Chapter 2 Folder Structure

2.1 Organizing files

The best way to organize your code is to write a package.

Organizing your code is the first and foremost thing you should learn. Because as the project grows and multiple files are put into a folder it gets harder to navigate the code. A proper folder structure definitely helps in these times. I Just couldn’t emphasis it enough that best way to organize your code is to write a package. But even when you are not planning to write a package. There are best practices to make it readable and make a smooth navigation.

2.2 Create Projects

It’s such a minor thing to say but I still till date see code like this:

setwd("c://myproject_name/")

It was a good practice like 5 - 6 years ago. Now Rstudio has a feature to create project.

new project

Once you create a project it is easier to manage your files and folders and it’s easier to give it somebody as well. It has virtually the same effect but then you can use Rstudio a little better. It’s something I recommend to every user regardless of the skill level.

2.3 Naming files

I data science most common problem is that we don’t change the file names of excel or csv files provided by business people. And most of the time those file names are totally abbreviated with spaces in between and multiple cases like Total Sales Mike 202002-AZ1P2R.csv. This name is useful for the MIS or Business Analyst as they have a different way of organizing files then yours. They might do it because they have to keep a record of different people and have to provide it anytime asked. But as a Data Scientist your work is entirely different. You are not delivering files you are writing code. Let me reiterate this fact YOU ARE WRITING CODE. In most of the scenarios Data Science is more like programming less like science. Even though it has proportion of both of them. Using fundamentals of programming practices will help you out in long term. So change such file names to sales_data_mike_feb2020.csv or something similar. There are no right or wrong names just what makes more sense to a new user.

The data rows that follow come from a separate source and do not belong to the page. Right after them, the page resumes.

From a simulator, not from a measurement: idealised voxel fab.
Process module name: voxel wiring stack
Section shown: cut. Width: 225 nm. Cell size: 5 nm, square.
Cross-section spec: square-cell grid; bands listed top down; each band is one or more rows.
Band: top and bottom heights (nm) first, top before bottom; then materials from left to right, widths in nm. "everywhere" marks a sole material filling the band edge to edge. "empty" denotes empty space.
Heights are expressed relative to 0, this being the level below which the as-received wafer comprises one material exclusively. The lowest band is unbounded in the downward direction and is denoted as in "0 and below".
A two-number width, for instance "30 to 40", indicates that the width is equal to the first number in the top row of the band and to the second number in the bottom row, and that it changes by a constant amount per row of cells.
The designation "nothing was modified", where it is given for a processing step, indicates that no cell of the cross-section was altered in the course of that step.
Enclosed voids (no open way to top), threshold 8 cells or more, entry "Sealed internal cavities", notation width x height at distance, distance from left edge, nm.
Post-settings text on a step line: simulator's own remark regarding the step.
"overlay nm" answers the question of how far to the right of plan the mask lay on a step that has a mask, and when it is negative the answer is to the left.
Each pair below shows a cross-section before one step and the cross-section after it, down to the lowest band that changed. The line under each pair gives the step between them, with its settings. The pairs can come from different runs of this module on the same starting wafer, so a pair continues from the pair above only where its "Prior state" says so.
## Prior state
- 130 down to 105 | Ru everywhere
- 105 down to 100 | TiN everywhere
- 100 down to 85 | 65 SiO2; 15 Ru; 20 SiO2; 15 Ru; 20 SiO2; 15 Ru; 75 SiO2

There is a trick about naming conventions:

  1. use all lower case or upper case ( helps you in never forgetting the cases )
  2. use underscore in between ( Because file names are mostly long Camel Or Pascal cases may confuse users)
  3. make the name as general as possible ( make sure a newcomer should be able to understand it without any problem)
  4. In choosing a name there are no wrong answers only confusing ones

2.4 Folders Based on File-Type

A Very common practice is to keep different file types in different folder. It’s based on a principle called Seperation of concern so that different individual can take care of different parts of a project without worrying about other parts of the project.

One of the main mistake I see people writing code like this.

DBI::dbGetQuery(conn,
"
select 
    count(*) as numbers,
    max(colname) as maxSome,
    min(colname) as minSome,
  from
    tablename
  group by
    col1,
    col2,
    col3
  order by 
    numbers
")

or codes like this.

shiny::HTML(
"
   <p>At Mozilla, we’re a global community of</p>

    <ul> <!-- changed to list in the tutorial -->
      <li>technologists</li>
      <li>thinkers</li>
      <li>builders</li>
    </ul>

    <p>working together to keep the Internet alive and accessible, so people worldwide can be informed contributors and creators of the Web. We believe this act of human collaboration across an open platform is essential to individual growth and our collective future.</p>

    <p>Read the <a href=\"https://www.mozilla.org/en-US/about/manifesto/\">Mozilla Manifesto</a> to learn even more about the values and principles that guide the pursuit of our mission.</p>
"
)

This is a bad coding style. Every time I see this type of code I realize that the person doesn’t believe that either the code will change or It will be extended. There is nothing permanent in the programming neither code, nor frameworks and not even languages. If you keep this type of code in separate SQL files or html files you can easily edit them later, code will be more easier to read and there will be a separation of concern. Tomorrow if you need help in SQL or HTML, a UI designer or a Database designer can look into your code without getting bogged down in R code. It makes bringing more people to the team easier.

2.5 Creating Sub-folders

On bigger projects simple folder structure tend to become more confusing. This is the main concern I have with the data folder every data scientist create and put all the files he has in that single folder. In these scenarios it’s better to have a sub-folder for different file types or may be different roles.

Like you can create sub-folders based on file-types like CSV’s, json, rds etc.. or you can even create sub-folders based on roles or needs… Like all the data related to one tab or one functionality goes in one folder and so on… There has to be a logical consistency in the folder structure. It’s primarily for you to not get lost in your own folders that you created and secondary for people working with you to understand your code and help in places you need help.

2.6 Conclusion

You have to create folders and everything has to be arranged in. Keep everything as organized as you keep your house. There are a certain principles that will help you in it.

  1. Create projects
  2. Name the files properly
  3. Create a file for different language
  4. create sub-folders wherever you fill necessary.